The Foreign Correspondents Association

  • Murray McCully
International Trade

International Media Centre
Level 29, 60 Margaret Street Sydney

I greatly appreciate this opportunity to address the overseas media representatives here in Sydney, because I am on a mission.

A few weeks ago, "Time" magazine provided Sydney with a very generous article, outlining its role as the first major city to see the dawn of the next Millennium. For us in New Zealand this has presented a small problem.

Those who have recently consulted an atlas will know that the first inhabited land to see the dawn of the next century will be Pitt Island, an island in the Chathams group, off the east coast of our South Island. The first city, Gisborne, on New Zealand's east coast, will see the light approximately forty five minutes later, followed by our largest city, Auckland.

It would be fair to say that we have some plans to use our position in the international time zone from a branding and marketing point of view. These plans will be linked to a number of high profile events which we will host in New Zealand over the next 12 months, without of course in any way undermining the efforts of our good friends in Sydney.

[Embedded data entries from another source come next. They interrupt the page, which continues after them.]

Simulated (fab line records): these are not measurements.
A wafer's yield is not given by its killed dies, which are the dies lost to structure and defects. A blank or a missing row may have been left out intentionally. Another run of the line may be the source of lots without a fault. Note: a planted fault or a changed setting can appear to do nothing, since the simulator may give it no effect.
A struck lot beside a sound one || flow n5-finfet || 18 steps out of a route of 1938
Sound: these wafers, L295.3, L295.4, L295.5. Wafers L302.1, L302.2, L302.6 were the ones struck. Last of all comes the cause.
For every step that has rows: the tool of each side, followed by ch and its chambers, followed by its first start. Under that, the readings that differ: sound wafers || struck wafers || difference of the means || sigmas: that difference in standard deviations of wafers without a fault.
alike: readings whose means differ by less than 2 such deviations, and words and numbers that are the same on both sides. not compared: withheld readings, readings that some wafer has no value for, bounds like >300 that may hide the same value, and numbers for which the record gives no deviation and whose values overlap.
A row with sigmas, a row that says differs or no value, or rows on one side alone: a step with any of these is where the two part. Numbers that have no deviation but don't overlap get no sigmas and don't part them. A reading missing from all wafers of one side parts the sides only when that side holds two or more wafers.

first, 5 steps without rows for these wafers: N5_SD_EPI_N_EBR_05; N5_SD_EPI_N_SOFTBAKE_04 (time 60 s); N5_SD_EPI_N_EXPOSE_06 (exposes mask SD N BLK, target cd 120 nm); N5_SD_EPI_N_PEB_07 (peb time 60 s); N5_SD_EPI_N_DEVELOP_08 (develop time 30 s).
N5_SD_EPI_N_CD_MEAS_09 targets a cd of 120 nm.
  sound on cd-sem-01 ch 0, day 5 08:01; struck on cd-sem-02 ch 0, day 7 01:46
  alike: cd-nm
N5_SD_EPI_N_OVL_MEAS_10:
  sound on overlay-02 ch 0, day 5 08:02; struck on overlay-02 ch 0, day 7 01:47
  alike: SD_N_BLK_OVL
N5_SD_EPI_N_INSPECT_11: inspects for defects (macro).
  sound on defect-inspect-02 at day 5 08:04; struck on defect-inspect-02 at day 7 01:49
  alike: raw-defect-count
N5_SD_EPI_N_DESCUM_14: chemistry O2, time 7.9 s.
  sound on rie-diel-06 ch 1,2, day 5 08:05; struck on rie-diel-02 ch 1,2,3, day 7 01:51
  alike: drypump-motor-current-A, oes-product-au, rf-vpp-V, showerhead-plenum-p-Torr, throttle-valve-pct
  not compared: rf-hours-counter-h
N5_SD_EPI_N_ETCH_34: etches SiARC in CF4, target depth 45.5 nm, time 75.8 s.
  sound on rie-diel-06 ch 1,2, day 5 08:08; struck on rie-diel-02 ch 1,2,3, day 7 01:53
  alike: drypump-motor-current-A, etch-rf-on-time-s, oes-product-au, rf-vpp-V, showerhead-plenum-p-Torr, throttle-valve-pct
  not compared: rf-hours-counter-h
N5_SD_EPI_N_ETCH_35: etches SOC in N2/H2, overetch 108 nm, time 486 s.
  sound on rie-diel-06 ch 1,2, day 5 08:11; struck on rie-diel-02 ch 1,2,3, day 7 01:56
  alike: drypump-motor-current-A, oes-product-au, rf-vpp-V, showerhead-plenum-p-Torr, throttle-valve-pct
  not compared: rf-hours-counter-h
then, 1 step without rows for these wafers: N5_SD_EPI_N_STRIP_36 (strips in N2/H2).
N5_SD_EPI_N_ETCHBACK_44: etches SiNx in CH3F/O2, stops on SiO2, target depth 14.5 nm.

And where better to start the process of getting the record straight than here in Sydney where, since you have so much going for you already, you have no need to capitalise on the errors of "Time" magazine to our disadvantage.

I understand that taxpayers in Australia have, through one means or another, invested over $3 billion in developing facilities to host the Sydney 2000 Olympics.

They have not, of course, done so in the expectation of a return on that investment as visitors pour through the turnstiles to watch the Olympic Games. Rather, Australia expects to receive a handsome return as trade, tourism and investment are boosted in the ensuing five or more years.

The profile and the capacity for leverage from the Games will, I am sure, provide Australia with a huge return in the early part of the next century. We in New Zealand, as a nation of only 3.7 million, and with no capacity to deliver infrastructure on the scale of Sydney, have had to think a little differently. But the principles are the same.

Right now, the World Cup of Golf is being played at Whangaparaoa, north of Auckland. Half sponsored by the New Zealand Tourism Board, this event kicks off a series of high profile events which cumulatively we expect to give us, on a scale which is substantial in our terms, a high international profile. The World Cup of Golf will place New Zealand on television screens across nearly 200 million homes in 138 countries. Each days coverage is preceded by a one minute clip on New Zealand as a tourism destination.

And of course, we have several hundred accredited and many unaccredited media in New Zealand, providing not only coverage of the event but also we hope of some of our tourism attributes.

Next year we will host the APEC conference, bringing the leaders of 21 Asian Pacific countries to New Zealand, under the gaze of over 2500 media. Those media will provide coverage back to an audience of over one billion people, with all of the additional profile enhancing opportunities which flow from such a weighty gathering.

The Americas Cup challenger series commences straight after APEC, with a television audience estimated at 500 million watching an event which extends from October 1999 to March 2000. Between the challenger series and the defender series for the Americas Cup, we welcome the arrival of the next Millennium.

Over the next few weeks we will be announcing details of plans which have been under way for some time to translate our fortunate position in the international time zone into coverage on television screens all around the world.

And you will be pleased to hear that we regard the Year 2000 Olympics as the final event in our Millennium programme. We strongly supported the Sydney bid for the Games, because we believe they will be good - short and long term for our region.

Currently, 64% of the long haul visitors to New Zealand also visit Australia. Anything which builds profile, investment, trade and tourism in Sydney is good for our whole region.

And, of course, never again will so many of our athletes have the opportunity to compete at an Olympics in an environment they should feel so comfortable in.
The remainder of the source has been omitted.